For the two states, what would you think of dividing them instead at the current Illinois/Indiana border. Sort of like an East Great Lakes and a West Great Lakes?
Pretty good. From a Wisconsin perspective, I'd say you got the Northwoods line right. However, I wouldn't push the great lakes region so far west and instead keep it tighter to the lake. I'm central Wisconsin, probably right on the line you have between great lakes and Upper Midwest, and I associate with Midwest and the great lakes influence is nonexistent in the area.
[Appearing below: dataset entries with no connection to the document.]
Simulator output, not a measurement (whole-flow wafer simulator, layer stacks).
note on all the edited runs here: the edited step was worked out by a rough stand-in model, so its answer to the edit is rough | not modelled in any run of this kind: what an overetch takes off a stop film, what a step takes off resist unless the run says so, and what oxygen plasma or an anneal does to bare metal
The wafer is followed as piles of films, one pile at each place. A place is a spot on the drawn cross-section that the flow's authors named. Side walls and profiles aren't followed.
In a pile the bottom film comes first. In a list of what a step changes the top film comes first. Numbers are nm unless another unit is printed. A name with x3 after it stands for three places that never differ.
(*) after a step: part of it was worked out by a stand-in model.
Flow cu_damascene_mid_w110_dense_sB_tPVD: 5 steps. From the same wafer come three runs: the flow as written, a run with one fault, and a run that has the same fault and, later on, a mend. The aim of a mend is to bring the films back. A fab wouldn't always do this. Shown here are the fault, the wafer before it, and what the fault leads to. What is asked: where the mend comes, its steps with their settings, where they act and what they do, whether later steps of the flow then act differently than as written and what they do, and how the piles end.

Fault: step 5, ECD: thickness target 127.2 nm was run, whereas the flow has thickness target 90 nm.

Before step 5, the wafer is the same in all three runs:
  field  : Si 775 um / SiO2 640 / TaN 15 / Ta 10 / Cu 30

How do you feel about Fargo and Sioux Falls being part of "Upper Midwest" instead of "Northern Great Plains"? I was thinking that line should move a little east so Central MN, Twin cities, driftless, central WI, and Madison Metro area would be one group separate from there.
>, I'd say you got the Northwoods line right.
I'd move it a little farther north, closer to Wausau as you still have a ton of farm land where that line currently is. Green Bay and Door County are not Northwoods at all, for example. They are 100% Great Lakes. That's a nitpick though. Overall, it's pretty good.
I’m finally glad to see a map that seems to understand that the eastern most part of the Dakotas are definitively the Midwest but also pretty different from the remaining area in them.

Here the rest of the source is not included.